Typesetting math equations in Latex

While writing any document in $\LaTeX$ using the amsmath package many wishes need to fullfilled. The most cumbersome task that troubles me frequently is typing the right and left delimitors (say \lvert \rvert) seperately. Why can't there be a command that does that on its own. Turns  out that somebody did write a package to improve upon amsmath : mathtools .

The most useful feature I found is, allowing the user to define paired delimitors For example, instead of typing,

    \left\{ \frac{a}{b+c} \right\}

You can just define paired delimitors and use them as follows,

    \usepackage{mathtools}
    \DeclarePairedDelimiter{\set}{\lbrace}{\rbrace}
    \set*{ \frac{a}{b+c} }

The output is the same as before,
$$\left\{ \frac{a}{b+c} \right\}$$

Using the * after the command resizes the delimitors to fit the vertical length of the expression.
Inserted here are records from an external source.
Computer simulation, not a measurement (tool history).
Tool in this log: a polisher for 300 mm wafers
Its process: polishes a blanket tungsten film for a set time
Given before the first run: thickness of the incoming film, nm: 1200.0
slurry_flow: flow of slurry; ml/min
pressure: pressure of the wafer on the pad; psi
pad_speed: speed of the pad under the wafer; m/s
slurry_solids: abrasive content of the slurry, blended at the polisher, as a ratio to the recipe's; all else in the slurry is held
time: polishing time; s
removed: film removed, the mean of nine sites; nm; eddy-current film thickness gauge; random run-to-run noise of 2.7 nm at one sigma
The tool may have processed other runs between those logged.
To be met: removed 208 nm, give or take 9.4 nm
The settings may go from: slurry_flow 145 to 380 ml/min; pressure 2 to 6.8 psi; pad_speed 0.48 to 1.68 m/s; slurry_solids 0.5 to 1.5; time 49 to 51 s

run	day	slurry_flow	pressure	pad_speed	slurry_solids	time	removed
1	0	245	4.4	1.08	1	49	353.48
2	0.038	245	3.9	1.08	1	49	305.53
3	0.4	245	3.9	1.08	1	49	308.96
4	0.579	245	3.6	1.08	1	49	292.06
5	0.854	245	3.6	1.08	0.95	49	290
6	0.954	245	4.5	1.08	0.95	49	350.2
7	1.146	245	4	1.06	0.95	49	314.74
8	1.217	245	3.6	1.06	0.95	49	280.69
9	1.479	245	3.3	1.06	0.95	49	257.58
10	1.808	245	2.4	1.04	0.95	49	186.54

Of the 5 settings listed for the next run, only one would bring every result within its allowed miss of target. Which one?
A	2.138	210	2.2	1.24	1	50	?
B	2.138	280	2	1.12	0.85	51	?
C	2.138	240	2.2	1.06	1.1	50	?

Another interesting tool in this package is allowing tags for equations to have user-defined labels. See section 3.2.2 in  mathtools .

Another great tool for publishing documents on the web is mathjax. Recently mathjax allowed users to use mathjax scripts through their plugins on popular web platforms. 

Subadditivity, Limits and Lim Inf

Consider a sub-additive sequence $a_n$ for $n \geq 1$, where sub-additivity is defined as follows :
$$a_{n+m} \leq a_n + a_m$$

Fekete's Lemma says that for any such sequence $\lim_{n \rightarrow \infty} a_n/n = \lim \inf_{n \rightarrow \infty} a_n/n $, which can be easily proved. The proof is as follows-

Let $\lim \inf_{n \rightarrow \infty} a_n/n  = l$. Therefore, $\exists K$ s.t.
$$\left\vert \frac{a_K}{K} - l \right\vert = \epsilon/2$$

Now consider a large enough $L$ such that $ \frac{a_r}{KL} < \epsilon/2, \forall  r < K$. Thus, for every $n \geq KL$ we can write $n$ as $n = Kq + r$, where $q \geq L$ and $r<K$. Therefore,

\begin{align}
\frac{a_n}{n} & \leq \frac{q a_K}{Kq+r} + \frac{a_r}{Kq+r} \\
                        & \leq \frac{q a_K}{Kq} + \frac{a_r}{Kq} \\
                        & \leq \frac{a_K}{K} + \frac{a_r}{Kq} \\
                        & \leq  l + \frac{\epsilon}{2} + \frac{\epsilon}{2}\\
\end{align}

Since this is true for all $n > KL$ the limit exists and is equal to $l$. An alternate but similar proof is given here.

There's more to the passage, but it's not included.